PySpark

A description of the PySpark 3.2 and Feature Store on Python 3.8 (version 3.0) conda environment.


Released	February 9, 2024
Description	The Feature Store conda environment includes feature store package which provides a centralized solution for data transformation and access during training and serving, establishing a standardized pipeline for data ingestion and querying and the Data Flow magic commands to manage the lifecycle of a remote Data Flow Session cluster and remotely run spark code snippets in the cluster. This conda provides support for ingesting data in the delta format, making it a first-class citizen within the system. Oracle Data Science feature store offers support for DCAT Hive Metastore, which serves as a registry for schema metadata and lets users register and manage the metadata associated with schemas. To get started with the Feature store environment, review the getting-started notebook, using the Launcher.
Python Version	3.8
Slug	`fspyspark32_p38_cpu_v3`
Object Storage Path	`oci://service-conda-packs@id19sfcrra6z/service_pack/cpu/PySpark_3.2_and_Feature_Store/3.0/fspyspark32_p38_cpu_v3`
Top Libraries	Data Flow Sparkmagic (1.0.14) oracle-ads(v2.10.0) oraclejdk (v8) pyspark (v3.2.1) sparksql-magic (v0.0.3) oracle-ml-insights (v1.0.4) spark-nlp (v4.2.1) transformers (v4.32.1) langchain (v0.0.267) For a complete list of preinstalled Python libraries, see fspyspark32_p38_cpu_v3.txt.

A description of the PySpark 3.5 and Data Flow CPU on Python 3.11 (version 1.0) conda environment.


Released	September 25, 2024
Description	This conda environment includes the Data Flow magic commands to manage the lifecycle of a remote Data Flow Session cluster and remotely execute spark code snippets in the cluster. Use PySparkSQL to analyze structured and semi-structured data that is store on Object Storage. PySpark leverages the full power of a notebook session by using parallel computing. Data Flow is also integrated with the Data Catalog Hive Metastore. To get started with this conda environment, review the Getting Started notebook, using the Launcher.
Python Version	3.11
Object Storage Path	`oci://service-conda-packs@id19sfcrra6z/service_pack/cpu/PySpark_3.5_and_Data_Flow/1.0/pyspark35_p311_cpu_x86_64_v1`
Slug	`pyspark35_p311_cpu_x86_64_v1`
Top Libraries	Data Flow Sparkmagic (1.0.88) oracle-ads(2.11.17) oraclejdk (11) pyspark (3.5.0) python (3.11) sparksql-magic (0.0.3) spark-nlp (v5.3.3) For a complete list of preinstalled Python libraries, see pyspark35_p311_cpu_v1.txt.

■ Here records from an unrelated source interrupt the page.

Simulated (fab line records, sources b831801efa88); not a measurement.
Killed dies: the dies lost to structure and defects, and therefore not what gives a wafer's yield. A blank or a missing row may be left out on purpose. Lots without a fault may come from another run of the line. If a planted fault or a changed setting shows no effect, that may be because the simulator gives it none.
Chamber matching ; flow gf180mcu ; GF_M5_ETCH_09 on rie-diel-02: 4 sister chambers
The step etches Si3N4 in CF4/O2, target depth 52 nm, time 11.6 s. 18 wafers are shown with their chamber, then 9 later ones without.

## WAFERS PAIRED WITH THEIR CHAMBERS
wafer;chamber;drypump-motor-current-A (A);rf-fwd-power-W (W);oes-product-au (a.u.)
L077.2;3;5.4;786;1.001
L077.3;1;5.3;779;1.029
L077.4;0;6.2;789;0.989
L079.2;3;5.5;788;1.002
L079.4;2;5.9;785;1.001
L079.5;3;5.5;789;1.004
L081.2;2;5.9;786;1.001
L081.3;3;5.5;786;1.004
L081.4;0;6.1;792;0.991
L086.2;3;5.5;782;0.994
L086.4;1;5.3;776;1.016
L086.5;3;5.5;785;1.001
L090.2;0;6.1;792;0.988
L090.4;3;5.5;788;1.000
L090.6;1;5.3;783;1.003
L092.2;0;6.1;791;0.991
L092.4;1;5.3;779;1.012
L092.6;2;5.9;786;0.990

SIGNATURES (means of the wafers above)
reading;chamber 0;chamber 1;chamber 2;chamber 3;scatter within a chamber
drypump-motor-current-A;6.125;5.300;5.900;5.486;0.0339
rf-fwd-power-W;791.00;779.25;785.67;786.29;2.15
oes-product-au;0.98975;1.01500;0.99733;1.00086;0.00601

A description of the PySpark 3.2 and Data Flow CPU on Python 3.8 (version 3.0) conda environment.


Released	July 10, 2023
Description	This conda environment includes the Data Flow magic commands to manage the life cycle of a remote Data Flow Session cluster and remotely run spark code snippets in the cluster. This conda environment allows data scientists to leverage Apache Spark including the machine learning algorithms in MLlib. Use PySparkSQL to analyze structured and semi-structured data stores in Object Storage. PySpark leverages the full power of a notebook session by using parallel computing. Use PySparkSQL to analyze structured and semi-structured data stored in Object Storage Data Flow is also integrated with the Data Catalog Hive Metastore To get started with this conda environment, review the Getting Started notebook, using the Launcher.
Python Version	3.8
Object Storage Path	`oci://service-conda-packs@id19sfcrra6z/service_pack/cpu/PySpark_3.2_and_Data_Flow/3.0/pyspark32_p38_cpu_v3`
Slug	`pyspark32_p38_cpu_v3`
Top Libraries	Data Flow Sparkmagic (1.0.14) oracle-ads(v2.8.7) oraclejdk (v8) pyspark (v3.2.1) sparksql-magic (v0.0.3) spark-nlp (v4.2.1) For a complete list of preinstalled Python libraries, see pyspark32_p38_cpu_v3.txt.

A description of the PySpark 3.2 and Data Flow CPU on Python 3.8 (version 2.0) conda environment.


Released	December 1, 2022
Description	This conda environment includes the Data Flow magic commands to manage the life cycle of a remote Data Flow Session cluster and remotely execute spark code snippets in the cluster. This conda environment allows data scientists to leverage Apache Spark including the machine learning algorithms in MLlib. Use PySparkSQL to analyze structured and semi-structured data stores in Object Storage. PySpark leverages the full power of a notebook session by using parallel computing. Use PySparkSQL to analyze structured and semi-structured data stored in Object Storage Data Flow is also integrated with the Data Catalog Hive Metastore To get started with this conda environment, review the Getting Started notebook, using the Launcher.
Python Version	3.8
Object Storage Path	`oci://service-conda-packs@id19sfcrra6z/service_pack/cpu/PySpark_3.2_and_Data_Flow/2.0/pyspark32_p38_cpu_v2`
Slug	`pyspark32_p38_cpu_v2`
Top Libraries	Data Flow Sparkmagic (1.0.7.e08b59192e8) oracle-ads(v2.6.8) oraclejdk (v8) pyspark (v3.2.1) sparksql-magic (v0.0.3) spark-nlp (v4.2.1) For a complete list of preinstalled Python libraries, see pyspark32_p38_cpu_v2.txt.